That's what the customer said last Friday. The Linux driver for the Intel e1000 card doesn't work on their hardware. No syslog messages, though. And it's urgent! Their setup should go live in a week! O-kay. Personally, I didn't think it was the driver. Sounds more like a hardware issue. Does the switch show hardware link? What, they have an Ethernet bonding configuration in a high availability setup? Turn that off first. So they told us that they had turned off HA and Ethernet bonding, but still it doesn't work. But what do they mean by "does not work"? They told us that the switch wasn't accessible, in a different location or so. How about getting some cheap Longshine switch and try it, just to see if there is Ethernet link beat.
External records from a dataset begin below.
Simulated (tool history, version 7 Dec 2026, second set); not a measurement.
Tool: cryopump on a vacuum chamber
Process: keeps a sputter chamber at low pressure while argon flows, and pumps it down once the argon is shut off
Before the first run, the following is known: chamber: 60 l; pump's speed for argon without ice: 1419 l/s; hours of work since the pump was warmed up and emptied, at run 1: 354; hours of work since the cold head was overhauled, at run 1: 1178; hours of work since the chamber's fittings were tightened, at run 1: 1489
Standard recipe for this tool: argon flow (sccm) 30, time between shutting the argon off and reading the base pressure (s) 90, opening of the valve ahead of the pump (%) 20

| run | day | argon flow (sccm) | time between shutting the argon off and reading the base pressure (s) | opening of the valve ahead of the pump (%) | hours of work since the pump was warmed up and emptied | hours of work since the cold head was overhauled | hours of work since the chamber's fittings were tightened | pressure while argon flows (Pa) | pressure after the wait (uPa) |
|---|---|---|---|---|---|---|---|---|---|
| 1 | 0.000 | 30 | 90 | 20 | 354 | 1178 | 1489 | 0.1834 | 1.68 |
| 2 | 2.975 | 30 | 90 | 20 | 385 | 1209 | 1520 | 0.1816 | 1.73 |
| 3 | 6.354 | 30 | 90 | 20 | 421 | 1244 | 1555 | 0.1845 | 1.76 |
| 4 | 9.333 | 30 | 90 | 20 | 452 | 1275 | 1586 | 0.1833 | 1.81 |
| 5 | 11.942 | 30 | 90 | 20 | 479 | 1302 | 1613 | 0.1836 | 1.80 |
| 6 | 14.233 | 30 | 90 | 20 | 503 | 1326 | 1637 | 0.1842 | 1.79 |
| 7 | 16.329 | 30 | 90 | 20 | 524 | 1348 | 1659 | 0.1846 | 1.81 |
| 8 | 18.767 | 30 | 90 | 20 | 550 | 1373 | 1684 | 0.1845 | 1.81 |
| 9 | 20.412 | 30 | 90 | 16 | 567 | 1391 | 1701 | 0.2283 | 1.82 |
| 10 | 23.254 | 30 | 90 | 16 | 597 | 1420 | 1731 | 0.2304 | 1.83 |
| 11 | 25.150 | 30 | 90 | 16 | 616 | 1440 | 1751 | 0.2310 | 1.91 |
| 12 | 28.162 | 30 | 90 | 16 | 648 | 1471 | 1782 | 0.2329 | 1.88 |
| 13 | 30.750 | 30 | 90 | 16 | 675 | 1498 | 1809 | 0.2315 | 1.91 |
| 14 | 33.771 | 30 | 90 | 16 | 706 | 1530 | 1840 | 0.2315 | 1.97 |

This went back and forth until Wednesday. They insisted that the driver was broken, that we were supposed to work with the hardware vendor (despite the machine in that configuration not being certified,) lots of contradictory information about their configuration, the usual we-already-tried-it and but-it-used-to-work-with-SLES9 claims... Then they broke the news that the card in fact works without bonding. Finally, I got their network configuration files and a somewhat plausible explanation what they were trying to do.
The explanation, of course, was misleading and confusing. The issue escalation further. And I still had the impression that we do not have all necessary information. In fact, we didn't, until yesterday.
The not working bonding connection is their fail-over heartbeat link, connected directly to the other machine. This cannot work for the "active-backup" bonding mode, it requires a specially configured switch in between. In fact, when asked they admitted that they did try it with the switch and that it does work. Of course, the switch would introduce a single point of failure, defeating the purpose of having two lines. But why the bonding? Why don't they just use two single connections? Well, they use the same connection for DRBD communication. Which, of course, introduces the risk of sporadic erroneous fail-overs due to missed or late heartbeats. In a high availability cluster setup, the heartbeat lines must not be used for anything else.
With their setup they would be much better off with a cold stand-by machine, switched on manually if the main machine fails. I recommend to move the "go live" for a couple of weeks, purchase some training and consulting hours from us and do a proper design.